Unstack
Takes an HDFS data set in stacked format and produces an unstacked (wide) HDFS data set using user-specified grouping and pivot columns.
Information at a Glance
The operation of Unstack is similar to a pivot operation, except that it is capable of operating on text data as well as numeric data, whereas a pivot operation works on numeric data only. Unstack takes multiple Columns to Keep (group by), a single column that contains the column names (pivot column), and a single column that contains the values of the new columns in the output data set (aggregate column) as inputs.
The maximum number of new columns that can be produced is 10,000. If the pivot column contains more than 10,000 distinct values, an error results.
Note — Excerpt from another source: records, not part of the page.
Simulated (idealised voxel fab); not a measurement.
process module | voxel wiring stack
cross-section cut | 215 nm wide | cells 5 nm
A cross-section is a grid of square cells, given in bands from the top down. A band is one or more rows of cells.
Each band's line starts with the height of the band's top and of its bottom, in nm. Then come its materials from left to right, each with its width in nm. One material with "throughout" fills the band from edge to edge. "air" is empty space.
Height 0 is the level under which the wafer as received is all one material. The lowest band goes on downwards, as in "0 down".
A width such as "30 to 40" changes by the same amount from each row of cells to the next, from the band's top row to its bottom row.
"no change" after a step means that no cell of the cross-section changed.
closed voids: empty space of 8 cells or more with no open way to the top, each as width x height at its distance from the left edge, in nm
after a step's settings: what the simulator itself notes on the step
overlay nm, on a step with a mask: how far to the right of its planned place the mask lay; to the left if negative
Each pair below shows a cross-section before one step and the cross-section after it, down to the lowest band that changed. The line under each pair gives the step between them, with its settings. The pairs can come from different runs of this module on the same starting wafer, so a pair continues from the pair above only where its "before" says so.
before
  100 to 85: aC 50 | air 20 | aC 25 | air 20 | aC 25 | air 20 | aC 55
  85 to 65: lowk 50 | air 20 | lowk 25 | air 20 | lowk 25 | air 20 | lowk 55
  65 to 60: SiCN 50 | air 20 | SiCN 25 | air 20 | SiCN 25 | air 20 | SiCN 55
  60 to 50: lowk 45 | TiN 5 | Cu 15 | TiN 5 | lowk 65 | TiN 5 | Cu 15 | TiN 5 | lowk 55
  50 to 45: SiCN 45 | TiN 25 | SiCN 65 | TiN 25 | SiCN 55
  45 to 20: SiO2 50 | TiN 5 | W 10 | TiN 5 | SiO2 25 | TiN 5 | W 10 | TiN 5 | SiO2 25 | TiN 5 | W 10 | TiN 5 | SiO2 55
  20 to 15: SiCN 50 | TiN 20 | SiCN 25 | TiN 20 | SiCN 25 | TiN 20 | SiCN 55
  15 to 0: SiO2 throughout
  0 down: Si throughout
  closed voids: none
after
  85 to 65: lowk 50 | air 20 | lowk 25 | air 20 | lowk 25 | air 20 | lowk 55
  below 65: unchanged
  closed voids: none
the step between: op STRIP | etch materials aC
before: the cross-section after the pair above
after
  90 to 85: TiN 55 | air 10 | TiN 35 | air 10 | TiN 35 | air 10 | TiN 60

Missing data appears as null values in the output data set. Unstack handles all column types as inputs except date/time and Boolean.
Configuration
Parameter | Description |
---|---|
Notes | Any notes or helpful information about this operator's parameter settings. When you enter content in the Notes field, a yellow asterisk is displayed on the operator. |
New Column Names | A column name that contains the new column header. |
New Column Values | A column name that contains the values. |
Aggregation Method | The method that aggregates the new values. |
Columns to Keep | Any number of non-date/time and Boolean columns. |
Storage Format | Select the format in which to store the results. The storage format is determined by your type of operator.
Typical formats are Avro, CSV, TSV, or Parquet. |
Compression | Select the type of compression for the output.
Available Avro compression options. |
Output Directory | The location to store the output files. |
Output Name | The name to contain the results. |
Overwrite Output | Specifies whether to delete existing data at that path. |
Advanced Spark Settings Automatic Optimization |
|
Example
In the following illustration, name and date are the row identifiers, while header and value are the columns to pivot. To complete the operation, Unstack pivots the text values (text value 1 and text value 2), and then places the values in the proper row. Where name equals cc, there is only one date (date4) and two headers. This results in one row. Where name equals bb, there are three dates, each with one header. This results in three rows. Columns in which the header values do not exist for the dates are left empty.